10. The show cause notices stand vitiated on account of apparent flaw and fault in decision-making process. The burden of proof was on the department which it failed to establish.

11. The Court is required to act fairly and reasonably. In 1956, Lord Radcliffe put it elegantly when he said of the parties to an implied term :

'their actual persons should be allowed to rest in peace. In their place there rises the figure of the fair and reasonable man. And the spokesman of the fair and reasonable man, who represents after all no more than the anthropomorphic conception of justice, is and must be the Court itself.'

See : Davis Contractors Ltd. v. Fareham Urban District Council (1956) AC 696, 728'._*_ -*_ _*_ _*_

12. Lord Denning put it elegantly in Breen v. Amalgamated Engineering Union, (1971) 1 All ER 148 and Supreme Court stated in Khudi Ram's case : [1975]2SCR832 that in a Government of Laws 'there is nothing like unfettered discretion immune from judicial review ability'. Fairness, founded on reason, is the essence of the guarantee epitomised in Article 14. If the power has been exercised improperly or mistakenly so as to impinge unjustly on legitimate rights or interests of the subject, then Courts must so declare. The Courts stand between the executive and the subject alert, alert to see that discretionary power is not exceeded or misused. Lord Atkin highlighted that aspect. Liver Sidge v. Anderson (1942) AC 206 is instructive and indicator of the amplitude of the power available with the Courts.

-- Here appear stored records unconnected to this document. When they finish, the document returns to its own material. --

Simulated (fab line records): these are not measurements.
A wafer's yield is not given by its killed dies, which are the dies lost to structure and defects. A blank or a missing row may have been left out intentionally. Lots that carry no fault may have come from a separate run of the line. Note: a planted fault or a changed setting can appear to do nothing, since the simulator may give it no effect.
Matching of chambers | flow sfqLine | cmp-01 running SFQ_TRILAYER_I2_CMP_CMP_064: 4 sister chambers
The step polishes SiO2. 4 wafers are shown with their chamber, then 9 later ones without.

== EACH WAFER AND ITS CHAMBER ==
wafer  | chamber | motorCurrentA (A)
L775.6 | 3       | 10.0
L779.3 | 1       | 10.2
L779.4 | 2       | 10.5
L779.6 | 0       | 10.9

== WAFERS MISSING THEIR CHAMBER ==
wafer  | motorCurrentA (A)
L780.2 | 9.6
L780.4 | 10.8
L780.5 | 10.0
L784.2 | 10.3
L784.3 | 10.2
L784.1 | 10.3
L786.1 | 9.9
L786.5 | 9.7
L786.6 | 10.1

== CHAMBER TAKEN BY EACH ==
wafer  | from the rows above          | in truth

13. The position is well settled and poses no conundrum. 'Manufacture' implies a change but every 'change' is not manufacture excisable to duty. The nature and extent of processes may be some-what different in each case but may not be difficult of categorisation. When the change or series of change take the commodity to a point where commercially it can no longer be regarded as the original commodity but becomes recognisable as a new and distinct article, then it can fittingly be said that manufacture has taken place. Admittedly the taxable event is manufacture, nothing more, nothing less. Even in case of doubt, benefit should belong to the subject.

14. The dictionary meaning of word 'manufacture' is preparation of things by hand or machinery on a large scale whereas of word 'fabrication' is construction, unless new identity is the consequence it earns only the insignia of fabrication activity immune from excisability.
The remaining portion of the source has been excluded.